The vision for Run to the Center crystallized for Murr when she recorded the title track. “That one was written towards the end of the process of making the album, just before Luke Temple came out to Nebraska to finish arrangements with me,” she recalls. “It came out all in one piece and felt like a final statement in a way on what that chapter had been about: allowing yourself the space to sit with big anxious questions, to lean into your purpose, to no longer let anything get in the way.”
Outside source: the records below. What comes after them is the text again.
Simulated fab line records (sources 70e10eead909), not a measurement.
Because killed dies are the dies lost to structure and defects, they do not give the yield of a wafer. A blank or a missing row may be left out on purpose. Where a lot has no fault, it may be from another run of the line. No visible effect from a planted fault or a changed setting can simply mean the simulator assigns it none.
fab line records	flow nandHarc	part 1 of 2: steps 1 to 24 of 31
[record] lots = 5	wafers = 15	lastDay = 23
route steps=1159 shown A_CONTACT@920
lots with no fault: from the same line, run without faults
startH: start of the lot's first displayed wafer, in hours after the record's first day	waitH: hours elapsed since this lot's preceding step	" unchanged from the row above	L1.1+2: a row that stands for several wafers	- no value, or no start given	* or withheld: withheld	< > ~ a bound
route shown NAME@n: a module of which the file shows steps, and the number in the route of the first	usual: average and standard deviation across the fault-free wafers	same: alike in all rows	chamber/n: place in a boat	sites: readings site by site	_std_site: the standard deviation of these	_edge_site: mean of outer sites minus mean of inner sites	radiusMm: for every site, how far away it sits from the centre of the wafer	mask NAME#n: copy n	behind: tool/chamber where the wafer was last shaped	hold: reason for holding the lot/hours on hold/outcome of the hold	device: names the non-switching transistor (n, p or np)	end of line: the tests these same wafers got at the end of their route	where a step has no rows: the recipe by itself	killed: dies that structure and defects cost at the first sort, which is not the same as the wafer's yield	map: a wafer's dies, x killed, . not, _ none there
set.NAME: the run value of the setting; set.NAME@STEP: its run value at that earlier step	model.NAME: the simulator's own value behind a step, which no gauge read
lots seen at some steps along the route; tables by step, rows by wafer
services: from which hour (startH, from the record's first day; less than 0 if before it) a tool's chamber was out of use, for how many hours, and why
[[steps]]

The house itself became more than a workplace. It transformed into an extension of Murr’s own process of transformation, a physical manifestation of the internal work she was undertaking. The title track contains the lines “stripping leaves off the centuries/maps of other worlds/obscured destinies,” which Murr explains is “a reference to a few things, one being the stripping of wallpaper, which was a near-endless task in the renovation process. The house had many layers of old, heavily glued wallpaper over crumbling walls behind it that I then had to restore, so the wallpaper had to come off first, and sometimes it seemed it would never end.”
But within this tedious labour, Murr found unexpected poetry. “On good days, the act of stripping it revealed shapes that looked like maps and clouds to me, parallel universes and lives being led,” she says. The reference to “obscured destinies” also nods to Willa Cather, the author who hails from Red Cloud and wrote a book with that very title, which Murr was reading during her time there. “Sometimes it felt like I was stripping layers of the past off myself. The house often felt like an extension of my body during the process, which that song also mentions.”
The album is ripe with curiosity and dilemma, an open gate of philosophical ruminations exploring ideas of how life will thrive wherever it can, questions of how we all make it through amidst the unnatural systems we live inside of, and the complexities of shelf-life love. Murr’s lyrics range from cryptic to colloquial with splashes of proverb, turning her daily life into metaphors. Some elements feel city, some pastoral.

Family threads weave through the record in unexpected ways. Murr’s mother contributes flute to “Pushing East” and also created artwork for the album. For Murr, this collaboration represented a profound shift in their relationship. “Being able to collaborate with a parent artistically is a very special and unusual feeling to me. It’s so different from the parent/child dynamic,” she reflects. “It entails seeing them as a teammate and in this case, since it was my project, I got to sort of direct and guide as well, as opposed to the other way around. Mostly my mom is just a very talented person and it made perfect sense to ask her to contribute flutes and also artwork, because those are skills she really has, besides being my mum. But of course because she is my mum her mark on things is more meaningful to me.”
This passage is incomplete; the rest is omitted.